Sleeping Bag Recommendation
« on: April 29, 2004, 01:41:33 am »
Following my retirement two years ago I took up road cycling.  This has now inspired me to look into touring.  My first tour will be the American Explorer this September and I eventually want to get into self-supported touring.  This leads me to my inquiry/question of sleeping bag recommendation.  I have done some research as to down vs. synthetic, mummy vs. semi-rectangular, cotton liner vs. silk liner, weight factors, and temperature range of all.  I surmise that the final decision is based upon personal preference, but what does the experienced touring cyclist recommend? Most, if not all, of my tours will probably be during the months of April through October.

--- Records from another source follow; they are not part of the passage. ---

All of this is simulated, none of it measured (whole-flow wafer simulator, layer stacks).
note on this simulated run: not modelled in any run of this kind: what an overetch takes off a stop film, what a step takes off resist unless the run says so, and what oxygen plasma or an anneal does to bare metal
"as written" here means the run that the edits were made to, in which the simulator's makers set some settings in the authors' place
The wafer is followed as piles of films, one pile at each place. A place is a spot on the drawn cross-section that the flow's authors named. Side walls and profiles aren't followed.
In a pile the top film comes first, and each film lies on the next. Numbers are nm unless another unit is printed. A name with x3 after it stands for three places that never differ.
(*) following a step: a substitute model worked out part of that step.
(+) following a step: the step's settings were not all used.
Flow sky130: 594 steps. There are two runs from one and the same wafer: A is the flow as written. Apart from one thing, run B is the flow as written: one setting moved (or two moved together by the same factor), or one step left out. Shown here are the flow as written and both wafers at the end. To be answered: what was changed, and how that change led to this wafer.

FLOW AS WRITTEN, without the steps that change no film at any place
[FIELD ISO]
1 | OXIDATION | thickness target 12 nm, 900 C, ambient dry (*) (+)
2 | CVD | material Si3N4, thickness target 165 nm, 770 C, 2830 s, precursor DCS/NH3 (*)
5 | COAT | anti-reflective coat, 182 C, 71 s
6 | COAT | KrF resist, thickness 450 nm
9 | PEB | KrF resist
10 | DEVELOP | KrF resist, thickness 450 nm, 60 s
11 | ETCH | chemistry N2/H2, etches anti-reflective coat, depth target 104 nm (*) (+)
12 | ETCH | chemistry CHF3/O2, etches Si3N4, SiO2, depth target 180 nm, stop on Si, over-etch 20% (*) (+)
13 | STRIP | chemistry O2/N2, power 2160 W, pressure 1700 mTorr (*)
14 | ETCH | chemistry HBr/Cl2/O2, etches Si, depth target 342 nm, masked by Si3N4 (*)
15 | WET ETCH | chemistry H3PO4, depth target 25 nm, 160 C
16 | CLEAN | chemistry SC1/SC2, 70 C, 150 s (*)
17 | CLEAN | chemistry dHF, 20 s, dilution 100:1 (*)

May the wind be at your back.

Offline DaveB

Sleeping Bag Recommendation
« Reply #1 on: April 29, 2004, 02:18:12 am »
Some general thoughts on sleeping bags:

1. Avoid down. It is lighter and more compressable for a given warmth rating but water is it's deadly enemy.  Get it wet and you are doomed. Down is at its best in extremely cold conditions when all of the water is frozen!  Synthetic insulation still works when it is wet and it dries fast. Modern synthetics don't give up much in weight or perforannce to down.

2.  Avoid cotton at all costs.  Cotton is a moisture absorber and dries very slowly and wet cotton is a tremendous heat extractor.  Synthetics are the ONLY liners/covering to consider.  There is a saying among outdoors people; "cotton is a killer".

3.  Mummy bags are lighter, pack smaller and are much warmer since there is less space to heat. However they are confining.  If you need a lot of sleeping space, you may have to go with rectangular and pay the weight and space penalty.

4.  The manufacturer's temperature ranges are usually based on ideal conditions.  Buy a bag rated for at least 10 degrees below the worst you think you will need.   April and October can be mighty cold in the North and worse in the mountains.  Also, do you sleep cold?  Are you piling on the blankets when others are sleeping under only a sheet?  Take this into consideration when buying.   You can always sleep on top of a too warm bag but if your bag is inadequatly insulated you will be miserable.  

Offline OmahaNeb

Sleeping Bag Recommendation
« Reply #2 on: April 29, 2004, 05:38:27 pm »
Weight and volume are big issues during any outdoor travel experience.  A down bag will weigh less and consume less space on your bike.  They also cost more money.  I have used my current down bag for over 30 years.  I have worked as a canoe guide and mountaineering instructor during the summers in college.  During all the years of use, I only got my bag wet once and that was on a bike tour.  To dry my bag, I went to the town laundry mat, put my bag in a dryer with a tennis shoe and 15 minutes later had a dry bag.  To keep the bag dry, put a trash bag inside your sleeping bag stuff sack, then stuff your sleeping bag into the trash bag/stuff sack.   As far as sleeping in a mummy bag, the bag moves with you.  If you bend your knees, the bag moves/bends at your knees, you don't bend your knees within the mummy bag.   If you don't plan on using a good tent, then I would use a synthetic bag and use a compression stuff sack.

Offline wanderingwheel

Sleeping Bag Recommendation
« Reply #3 on: April 29, 2004, 07:58:57 pm »
There is really no reason any more to buy a down bag.  Modern synthetics such as Polarguard 3D can actually come in lighter than a similar down bag, and is cheaper.  The down bag can be packed smaller, but the difference is not much.

I like mummy bags with hoods; they are lighter and warmer than a rectangular bag.

Temperature ratings vary a lot between manufacturers.  If it is possible, rent the bag you ant to buy and try it out for the weekend to find out if the temperature is right.  My bag is rated at 30 deg. and I have taken it snow camping without a problem, but some of my friends need a 0 deg bag when the temperature drops below 50.  A ski cap can add an extra 10 degrees to the bag, as can a thicker sleeping pad.


Offline Jackalope

Sleeping Bag Recommendation
« Reply #4 on: May 02, 2004, 06:51:38 am »
I think the only reason to get a down bag is you're obsessed with space (like me.)  Personally, I know that I can pack up my bag, and get into into it's waterproof kayak bag and not have to worry whatsoever about it getting wet.  I toured for 3 months 2 years ago and had 2 problems, but that had to do with sleeping outside and being woken up by sprinklers!  My own fault.  Anyway, if you want a good weight: warmth ratio, choose down.  It's light, small and I think it feels nicer than any synthetics.